Holiday stress can take a toll on the whole family including your children. An increase in temper tantrums is not uncommon. Understanding the common temper tantrum triggers will help you be better prepared to handle them in case your little one starts to have one.
As the shopping season approaches, keep in mind that all day shopping trips can be a lot for your child to handle. Big crowds and long lines can become overwhelming to your little one and if possible it would be best to arrange some sort of childcare prior to going shopping. If you are unable to arrange childcare, try to have a list so you can be in and out of the store as quickly as possible.
When it comes to holiday dinner, have a couple foods available that your child likes and has had in the past. This will help to avoid a tantrum from not wanting to eat foods that they are have not had before. It is a good idea that you introduce new foods to child, but not the best idea to do it at a holiday gathering where they might already be overwhelmed. Talk about table manners prior to the meal, but have realistic expectations.
The increase in people coming to the house for holiday gathering can sometimes be scary for small children. Introducing your children to everyone or reminding them how they know a person that comes in will make the situation not as intimidating to them.

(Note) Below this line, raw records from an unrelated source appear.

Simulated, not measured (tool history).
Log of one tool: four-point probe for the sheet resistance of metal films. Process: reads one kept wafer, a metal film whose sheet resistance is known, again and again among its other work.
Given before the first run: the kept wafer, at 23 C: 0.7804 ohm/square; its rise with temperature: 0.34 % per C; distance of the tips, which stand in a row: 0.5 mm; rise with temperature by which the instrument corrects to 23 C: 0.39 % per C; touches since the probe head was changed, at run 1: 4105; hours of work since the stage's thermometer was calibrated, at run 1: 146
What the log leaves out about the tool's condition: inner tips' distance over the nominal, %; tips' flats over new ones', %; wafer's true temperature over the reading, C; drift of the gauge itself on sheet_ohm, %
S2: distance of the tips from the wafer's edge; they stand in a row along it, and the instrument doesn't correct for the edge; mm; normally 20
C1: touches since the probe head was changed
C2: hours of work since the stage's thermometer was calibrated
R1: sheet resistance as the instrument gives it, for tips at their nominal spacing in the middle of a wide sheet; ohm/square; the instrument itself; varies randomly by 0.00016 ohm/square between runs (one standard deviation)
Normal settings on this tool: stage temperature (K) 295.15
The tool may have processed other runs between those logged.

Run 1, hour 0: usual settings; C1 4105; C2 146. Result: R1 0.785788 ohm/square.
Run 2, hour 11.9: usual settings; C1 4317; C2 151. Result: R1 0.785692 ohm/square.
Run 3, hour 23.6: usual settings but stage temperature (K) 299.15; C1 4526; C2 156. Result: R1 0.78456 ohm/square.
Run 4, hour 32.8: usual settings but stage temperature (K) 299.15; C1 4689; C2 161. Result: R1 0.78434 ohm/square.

This is a season of reflecting what you are grateful for in your life and teaching children how to be grateful is important. Teaching them to be grateful for the time they are sharing with family instead of focusing on gifts can also help reduce the possibility of a tantrum. Raising a grateful child will go even farther than just this holiday season. Studies have shown that people that are grateful are healthier because they often feel happier, are more optimistic, take better care of themselves, have stronger immune systems and have a brighter outlook on the future.